‘Blessed are you who believed that what was spoken to you by the Lord would be fulfilled.’ — Luke 1:45

As always, our brief season of Advent seems to have slipped by, and it is sobering to think that Christmas is just a few days away. Excitement levels (especially with our children) and the heightened sense of expectation are certainly very obvious. Not surprisingly, the prayers, music and readings at the Mass also have this atmosphere of joyful anticipation. The Prayer after Communion for this Sunday can sum up our thoughts and feelings well:

   …We pray Almighty God,
   that as the feast day of our
   salvation draws ever nearer,
   so we may press forward all
   the more eagerly
   to the worthy celebration of the
   mystery of your Son’s Nativity.

Our readings, hymns and prayers also have the sense of announcing the coming of the Savior, and of making clear who He will be. In the first reading at Mass, we hear from the prophet Micah (5:1-4). Micah lived at the end of the eighth century BC, centuries before the coming of Jesus. He describes two key things. First, he noted that the Messiah would be born in Bethlehem. Secondly, gave a description or image of the Messiah as a shepherd: one who would lead his flock. Psalm 80 also sings of the coming Savior as a shepherd. Our response to each verse of the psalm could be used as a brief but beautiful prayer that one might say each day: “Lord let us turn to you; let us see your face and we shall be saved.”

Our Second Reading is taken from the Letter to the Hebrews. Scholars debate about the purpose and precise authorship of this letter, but it is generally thought to be an exhortation to encourage the very early Christians who were facing many difficulties. In the passage read on Sunday, we are given three further images of the Savior. Jesus is shepherd, but also our high priest. He is also the one who “comes to do God’s will:” the obedient servant. Furthermore, he is a sacrifice; that is one who “makes holy” (for this is the original meaning of the word sacrifice).

At Mass on the Fourth Sunday, our Gospel is always about one of the annunciations made in preparation for the coming of the Messiah (yes, in a way, there is more than one annunciation Gospel…not just the annunciation of the archangel Gabriel to Mary!). In Year A, we would read about the angel of the Lord appearing to St. Joseph in a dream and telling him to take Mary for his wife. In Year B of our three-year cycle, we would hear the most familiar annunciation: the annunciation of the archangel Gabriel to Mary.
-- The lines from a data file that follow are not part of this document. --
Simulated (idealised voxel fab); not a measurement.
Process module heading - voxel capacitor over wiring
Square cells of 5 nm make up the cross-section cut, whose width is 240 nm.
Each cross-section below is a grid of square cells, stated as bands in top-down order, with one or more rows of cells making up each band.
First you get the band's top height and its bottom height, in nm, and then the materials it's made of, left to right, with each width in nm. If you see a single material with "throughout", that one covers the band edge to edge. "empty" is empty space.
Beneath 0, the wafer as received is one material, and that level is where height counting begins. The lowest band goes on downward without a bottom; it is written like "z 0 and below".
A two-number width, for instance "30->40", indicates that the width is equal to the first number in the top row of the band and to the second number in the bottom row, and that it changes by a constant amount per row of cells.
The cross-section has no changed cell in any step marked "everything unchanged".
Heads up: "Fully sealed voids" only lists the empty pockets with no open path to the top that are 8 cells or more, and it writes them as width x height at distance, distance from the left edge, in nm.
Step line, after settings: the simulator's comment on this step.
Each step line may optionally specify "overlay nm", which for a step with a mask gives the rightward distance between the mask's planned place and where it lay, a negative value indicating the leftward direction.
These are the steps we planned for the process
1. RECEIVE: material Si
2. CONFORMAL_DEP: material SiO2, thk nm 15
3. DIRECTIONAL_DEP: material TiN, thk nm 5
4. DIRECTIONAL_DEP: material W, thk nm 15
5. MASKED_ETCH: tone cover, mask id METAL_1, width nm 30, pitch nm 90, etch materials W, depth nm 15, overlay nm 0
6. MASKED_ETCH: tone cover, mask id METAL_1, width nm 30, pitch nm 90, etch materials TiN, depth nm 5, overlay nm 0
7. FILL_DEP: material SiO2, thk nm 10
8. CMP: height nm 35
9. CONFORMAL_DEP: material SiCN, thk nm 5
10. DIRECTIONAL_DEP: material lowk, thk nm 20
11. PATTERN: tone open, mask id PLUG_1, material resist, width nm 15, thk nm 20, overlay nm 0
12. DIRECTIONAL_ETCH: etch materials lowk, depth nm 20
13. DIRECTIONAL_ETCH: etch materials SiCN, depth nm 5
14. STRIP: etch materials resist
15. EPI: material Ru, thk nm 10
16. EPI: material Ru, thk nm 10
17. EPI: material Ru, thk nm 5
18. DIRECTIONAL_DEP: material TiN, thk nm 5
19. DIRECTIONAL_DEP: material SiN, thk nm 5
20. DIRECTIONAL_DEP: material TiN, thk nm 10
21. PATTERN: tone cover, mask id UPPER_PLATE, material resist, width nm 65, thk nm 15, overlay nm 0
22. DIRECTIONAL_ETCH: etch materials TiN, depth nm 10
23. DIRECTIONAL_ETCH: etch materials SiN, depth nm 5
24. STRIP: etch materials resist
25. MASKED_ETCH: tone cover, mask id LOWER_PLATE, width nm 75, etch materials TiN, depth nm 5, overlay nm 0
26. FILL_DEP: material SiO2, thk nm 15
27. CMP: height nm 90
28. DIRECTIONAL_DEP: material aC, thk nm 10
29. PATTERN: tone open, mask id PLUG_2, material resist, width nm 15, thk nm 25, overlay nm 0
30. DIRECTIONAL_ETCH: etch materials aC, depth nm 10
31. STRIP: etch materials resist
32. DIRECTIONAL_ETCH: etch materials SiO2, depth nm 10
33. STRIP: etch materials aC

As we are in Year C, we hear what is called the Gospel of the Visitation, when Mary goes to meet her kinswoman Elizabeth. Elizabeth recognizes the mother of her Lord, and St. John the Baptist leaps for joy in his mother’s womb: both, therefore, announcing that the Messiah is near. We can also think of the selfless effort Mary made to go to her kinswoman. For one thing, she has just received the amazing news that she is to be the mother of the Savior. She does not sit at home brooding, but immediately sets out “in haste” to help Elizabeth. We should note that Mary’s journey would have been a long and strenuous one too.

The Visitation Gospel invites us not only to ponder the events that led up to the birth of Jesus at Christmas. It also invites us to think about our response to this annunciation of the good news of salvation. In other words, how can we announce the Messiah and show people just who Jesus is…?

Like the Gospel of the Visitation we hear today, we can imitate Mary in her selfless generosity, as she sets out to help Elizabeth. We can also grow in faith, imitating Mary, who was blessed because she believed that what was spoken to her by the Lord would be fulfilled, and because her soul magnified the Lord (cf. Luke 1:41-46). We can also be like Elizabeth who was open to being filled with the Holy Spirit, so that she then recognized the presence of God (Luke 1:41-43). Like John the Baptist we can leap for joy, or at least be heralds of the “Gospel of Joy” through our words and actions.

As the season of Christmas fast approaches, let us indeed give great thanks for the coming of Jesus Christ, our Savior and Lord. Let us remember that our celebrations are ultimately about what Jesus came and did for us: Christmas and Easter are closely bound together. We can gladly receive God’s great love and mercy, but then we must go forth and show the face of Jesus to others.